Archive for March 10th, 2009

10th March
2009
written by Laura Vanderkam

In addition to 4 new pieces up on Scientific American’s website, two other pieces — long in the hopper — finally went online yesterday.

At City Journal, you can read my article on The Promise and Peril of the Freelance Economy.

At Doublethink, you can read my article called The Household is Flat: The Rise of the Core Competency Mom.

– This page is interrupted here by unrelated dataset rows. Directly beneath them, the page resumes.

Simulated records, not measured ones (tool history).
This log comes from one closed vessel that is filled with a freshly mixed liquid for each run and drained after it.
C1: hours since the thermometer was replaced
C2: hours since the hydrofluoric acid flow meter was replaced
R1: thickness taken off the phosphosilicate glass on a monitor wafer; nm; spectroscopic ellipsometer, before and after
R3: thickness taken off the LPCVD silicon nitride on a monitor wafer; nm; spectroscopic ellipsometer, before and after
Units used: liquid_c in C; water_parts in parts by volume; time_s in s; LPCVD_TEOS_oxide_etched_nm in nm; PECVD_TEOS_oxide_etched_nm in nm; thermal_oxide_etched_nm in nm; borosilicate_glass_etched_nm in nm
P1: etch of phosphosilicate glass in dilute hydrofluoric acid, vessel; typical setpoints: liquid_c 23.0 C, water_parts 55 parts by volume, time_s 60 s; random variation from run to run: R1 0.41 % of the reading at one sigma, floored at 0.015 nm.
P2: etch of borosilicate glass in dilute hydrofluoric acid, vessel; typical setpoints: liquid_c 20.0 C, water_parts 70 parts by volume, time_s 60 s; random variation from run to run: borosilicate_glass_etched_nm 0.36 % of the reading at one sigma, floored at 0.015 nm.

Both are favorite topics of mine, so I was happy to be able to explore them at length — 4,000 words and 5,000 words respectively. So, if you’re looking for some massive Laura Vanderkam reading, enjoy!

10th March
2009
written by Laura Vanderkam

Every month when the Department of Labor announces the unemployment rate, it makes front page news in papers nationwide. That means it must be illustrated, preferably with an eye-catching photo that will sell papers. One of the iconic images from the Great Depression was that of the breadlines, with men in overcoats (or at least non-casual-looking clothes) queued up solemnly. Newspaper editors and photographers would like to give a nod to these images.

The problem is that there aren’t a whole lot of lines generated by economic woes these days. Your unemployment checks are either mailed to you or direct deposited in your bank account. Food stamps often come in the form of electronic benefits transfer (EBT) cards. These are all fairly massive advances in customer friendly government service, but that’s a different matter. The point is, if you want to illustrate rising unemployment with a photo of a line of reasonably well-dressed people (preferably in overcoats, preferably a reasonable number of men), you have to find such a situation. Where do you look?

Career fairs! I swear, every article on unemployment has been illustrated with a photo of people lining up to enter a career fair. The obvious question, of course, is whether there were lines to enter career fairs when the economy was good as well. I suspect so — there are always new grads and people looking for new jobs in our high-churn economy — but no one ever started snapping their photos until unemployment rose about 6%.

10th March
2009
written by Laura Vanderkam

I was fascinated to see an article in USA Today this morning in which White House press secretary Robert Gibbs attempted to define what the White House sees as the American Dream: “That you could get a job that pays a living wage, that if you got sick you wouldn’t go bankrupt, that you don’t have to be rich to send your kids to college, that you could have a secure retirement.”

I kind of thought it was more about having the freedom to pursue your goals in life through hard work — with an emphasis on the idea that anyone could become rich. You could start a business and make millions (which is emphatically still true — certainly many self-made millionaires grew up solidly middle class). Now it’s more about protecting yourself from disaster? No wonder people have accused the Obama administration of talking the Dow into the tank with its gloom and doom.